Norm AD Notes

1. Vector p-norm

\|x\|_p = \left(\sum_i |x_i|^p\right)^{1/p}, \qquad x \in \mathbb{C}^N

Forward Rule

\dot{n} = \frac{\sum_i |x_i|^{p-2}\operatorname{Re}(\bar{x}_i \dot{x}_i)} {\|x\|_p^{p-1}}.

Reverse Rule

\bar{x}_i = \bar{n} \cdot \frac{x_i |x_i|^{p-2}}{\|x\|_p^{p-1}}.

Special cases

p Reverse rule Notes
0 0 Piecewise constant
1 \bar{n}\,\operatorname{sgn}(x) Subgradient at x_i = 0
2 \bar{n}\,x / \|x\|_2 Masked at \|x\| = 0
\infty uniform average over active maximizers Tie-sensitive

2. Frobenius norm

\|A\|_F = \sqrt{\operatorname{tr}(A^\dagger A)}.

Forward Rule

\dot{n} = \frac{\operatorname{Re}\operatorname{tr}(A^\dagger \dot{A})}{\|A\|_F}.

Reverse Rule

\bar{A} = \bar{n} \cdot \frac{A}{\|A\|_F}.

3. Nuclear norm

\|A\|_* = \sum_i \sigma_i(A).

If A = U S V^\dagger is an SVD, then

Forward Rule

\dot{n} = \operatorname{Re}\operatorname{tr}(U^\dagger \dot{A} V).

Reverse Rule

\bar{A} = \bar{n} \cdot U V^\dagger.

This norm inherits the same smoothness caveats as the SVD.

4. Spectral norm

\|A\|_2 = \sigma_{\max}(A).

For a simple top singular value:

Forward Rule

\dot{n} = \operatorname{Re}(u_1^\dagger \dot{A} v_1).

Reverse Rule

\bar{A} = \bar{n} \cdot u_1 v_1^\dagger.

For multiplicity k > 1, the subgradient is the average over the active singular-vector dyads.
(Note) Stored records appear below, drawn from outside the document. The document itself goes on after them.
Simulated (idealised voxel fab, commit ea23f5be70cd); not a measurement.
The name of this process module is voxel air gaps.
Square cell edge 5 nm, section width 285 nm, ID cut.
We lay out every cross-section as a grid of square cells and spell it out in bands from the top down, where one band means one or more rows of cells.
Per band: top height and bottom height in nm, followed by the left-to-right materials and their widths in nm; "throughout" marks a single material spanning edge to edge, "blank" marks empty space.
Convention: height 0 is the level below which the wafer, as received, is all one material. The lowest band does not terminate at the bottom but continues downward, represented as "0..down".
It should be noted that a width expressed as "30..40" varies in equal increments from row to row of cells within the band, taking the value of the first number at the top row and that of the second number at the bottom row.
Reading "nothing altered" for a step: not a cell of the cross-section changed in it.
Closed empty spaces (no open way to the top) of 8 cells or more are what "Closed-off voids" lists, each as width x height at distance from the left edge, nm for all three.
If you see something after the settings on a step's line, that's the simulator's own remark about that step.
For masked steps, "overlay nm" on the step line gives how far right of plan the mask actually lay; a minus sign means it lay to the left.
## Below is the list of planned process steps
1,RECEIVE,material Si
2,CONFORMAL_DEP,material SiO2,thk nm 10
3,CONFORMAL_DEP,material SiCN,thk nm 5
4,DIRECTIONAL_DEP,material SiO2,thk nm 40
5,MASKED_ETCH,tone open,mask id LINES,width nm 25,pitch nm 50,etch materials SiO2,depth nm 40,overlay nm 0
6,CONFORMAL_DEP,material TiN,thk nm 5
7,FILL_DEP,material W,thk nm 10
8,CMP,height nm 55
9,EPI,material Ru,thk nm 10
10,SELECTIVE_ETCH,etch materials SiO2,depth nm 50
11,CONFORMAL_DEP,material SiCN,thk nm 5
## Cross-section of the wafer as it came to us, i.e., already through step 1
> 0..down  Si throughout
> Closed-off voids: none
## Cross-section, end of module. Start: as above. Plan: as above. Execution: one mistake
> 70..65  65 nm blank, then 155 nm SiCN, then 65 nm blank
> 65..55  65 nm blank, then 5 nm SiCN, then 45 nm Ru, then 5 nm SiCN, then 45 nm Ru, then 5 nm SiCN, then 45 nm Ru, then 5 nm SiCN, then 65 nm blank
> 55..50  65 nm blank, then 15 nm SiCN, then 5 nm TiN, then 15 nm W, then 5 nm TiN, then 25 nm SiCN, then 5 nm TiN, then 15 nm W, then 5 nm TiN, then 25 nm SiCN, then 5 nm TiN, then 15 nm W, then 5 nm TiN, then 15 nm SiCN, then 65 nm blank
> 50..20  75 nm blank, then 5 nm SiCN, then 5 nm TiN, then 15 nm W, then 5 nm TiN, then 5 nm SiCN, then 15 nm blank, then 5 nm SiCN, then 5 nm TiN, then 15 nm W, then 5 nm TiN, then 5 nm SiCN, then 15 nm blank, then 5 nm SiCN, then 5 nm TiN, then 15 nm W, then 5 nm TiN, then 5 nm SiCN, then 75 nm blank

Implementation Correspondence

  • tenferro-rs/docs/AD/norm.md separates vector norms, Frobenius norm, nuclear norm, and spectral norm explicitly. This note preserves that structure.
  • PyTorch’s norm_backward and norm_jvp implement the scalar/vector p-norm cases directly, including the tie-handling for p = \infty.
  • linalg_vector_norm_backward is a thin wrapper around the same formulas.
  • Matrix nuclear and spectral norms are implemented in PyTorch by decomposition into SVD-derived primitives rather than a dedicated manual formula.

Numerical Notes

  • Nonsmooth points, especially zero inputs and repeated top singular values, require subgradient conventions.
  • The DB excludes upstream norm families that are classified as unsupported subgradient cases.

Verification

  • compare primal norm values against direct evaluation
  • compare JVP/VJP against finite differences away from nonsmooth points
  • for nuclear and spectral norms, cross-check against SVD-based observables

References

  1. M. B. Giles, “An extended collection of matrix derivative results for forward and reverse mode automatic differentiation,” 2008.
  2. G. A. Watson, “Characterization of the subdifferential of some matrix norms,”

DB Families

### norm/identity

The DB publishes the chosen norm value directly.

### matrix_norm/identity

The DB publishes the matrix-norm observable directly.

### vector_norm/identity

The DB publishes the vector-norm observable directly.

### cond/identity

The DB treats condition-number families as scalar spectral observables derived from the same singular-value sensitivities.